I knew I should have gone to school for mechanical engineering instead of Geology.
I’m not going back to grad school. I worked enough with engineers at Toyota.
I agree that the design is a problem.
The old bolt in Bruce’s pic has some knurling on the cone and the cone appears to have bigger slits. Both of the cones have a little bump-up in diameter just before the slits. What is the purpose of this bump? Is that the stop point for the cone entering the sleeve?
The description from Powers for how this bolt operates/tightens/expands reads as follows: Expansion occurs at two locations within the drilled hole. First, the cone is pulled into the large triple-tined expansion sleeve, developing a mid-level compression force. Further turning causes the threaded bolt to advance into the threads of the expander cone, forcing its four sections outward. This action engages the base material deep in the anchor hole, greatly increasing the holding power of the Power-Bolt. The bolt and cone remain locked together which prevents loosening under vibratory conditions.
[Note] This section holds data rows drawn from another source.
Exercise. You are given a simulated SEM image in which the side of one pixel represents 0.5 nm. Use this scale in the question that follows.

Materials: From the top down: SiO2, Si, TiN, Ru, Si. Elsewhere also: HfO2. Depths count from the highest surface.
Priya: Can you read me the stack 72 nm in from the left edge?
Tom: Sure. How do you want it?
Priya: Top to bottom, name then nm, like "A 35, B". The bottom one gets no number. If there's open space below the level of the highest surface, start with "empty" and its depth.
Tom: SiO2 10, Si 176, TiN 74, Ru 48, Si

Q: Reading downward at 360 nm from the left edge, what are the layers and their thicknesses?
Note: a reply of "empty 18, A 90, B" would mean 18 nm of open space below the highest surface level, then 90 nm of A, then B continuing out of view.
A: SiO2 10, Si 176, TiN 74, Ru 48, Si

Isn’t this the problem? If the bolt and cone lock together – then further attempts to tighten are going to spin the assembly. One of the problems with the soft Pinns rock is that after you get the bolt to start snugging up, the soft surface under the bolt starts crumbling – or simply crumbles a little from the compressional force of the bolt. You think – oh crap – the hanger is still loose - so you keep trying to tighten it. If you’ve tightened the bolt to the point that the bolt and cone are locked and that causes the surface to crumble a little - then when you try to snug it up again – it just spins – and you think the whole thing is loose.
The torque on these bolts is only 12 foot pounds. That isn’t much.
The installation instructions say to tighten 3 to 4 turns past finger tight.
Do you think maybe we are just overtightening the bolts that spin?
I use a short/mini ratchet handle to try to avoid too much force.
I don’t particularly want to carry a torque wrench but that may be what it comes down to – or at least get one to tighten a few bolts so I can see what 12 foot pounds feels like.
One thing that has always bothered me is the fact that the bolts are labeled as 3/8 (10mm) on the sleeve – it’s stamped right on every bolt. Just for the heck of it I shoved the nose cone fully into the sleeve and at that point the sleeve measures slightly more than a half inch in diameter. I don’t believe that is the design intent but it certainly shows how far the cone could expand in the back of the hole IF the bolt could spin completely through the nose cone - also probably not the design intent since the cone is designed to smash slightly along the slits and lock the bolt (anti-vibration feature). We have speculated at times that spinners might happen when the back of the hole blows out.
The slits in the nose are designed for anti-vibration situations like mounting motors, compressors etc. They are unnecessary for climbing applications in my opinion.
We need a bolt that has a nose cone without the slits.
Once the spinning condition sets in, you may or may not be able to unscrew the bolt from the cone. I have successfully removed several of these spinners and every one of them has a deformed cone that will not allow the bolt to pass through – the bolt and cone locked together as intended by the design.
The easiest and cheapest way to avoid this scenario is to have a solid nose cone.
The other facet I investigated was the installation procedure. Advancing the cone slightly into the sleeve before driving the bolt seems to be a mistake/causes problems.
The Powers installation diagram specifically says not to do it.
Occasionally I have had bolts that are tight immediately after being driven in. I believe this condition is a result of the upper edge of the nose cone catching on the lower edge of the sleeve. When that happens, the nose cone doesn’t go up into the sleeve.
What I have been doing lately is checking to make sure the nose cone advances smoothly into the sleeve prior to driving the bolt. I screw the cone up into the sleeve to make sure it is operating smoothly and then back it off and disengage the cone from the sleeve just before I drive the bolt into the hole. Additionally, I try to be very careful about how the bolt is started. I tap it gently to get the nose cone in the hole and then make sure the bolt is aligned with the hole for the rest of the driving process.
Here are some screenshots from the Powers website.
The Triplex bolts would be a huge improvement over trying to deal with all the finicky intricacies of the 5 piece sleeve bolts and it would eliminate all this speculation and mystery. That bolt combines the best parts of both wedge bolt and sleeve bolt design (one piece stud and solid cone + a single removable sleeve). Simple, strong and elegant – and currently out of stock on the Fixe website. The downside is the bigger hole. One upside is if the hanger becomes loose over time, the bolt can be retightened. I have seen multiple cases of tight 5 pc bolts with loose hangers. Once the bolt and nose cone lock, there is no way to retighten the bolt and get the hanger snug again – unless you try loosening and pounding the bolt in farther – that’s providing the bolt and nose cone aren’t frozen and you’re okay playing with fire. The soft/friable surfaces under the hangers aren’t going away.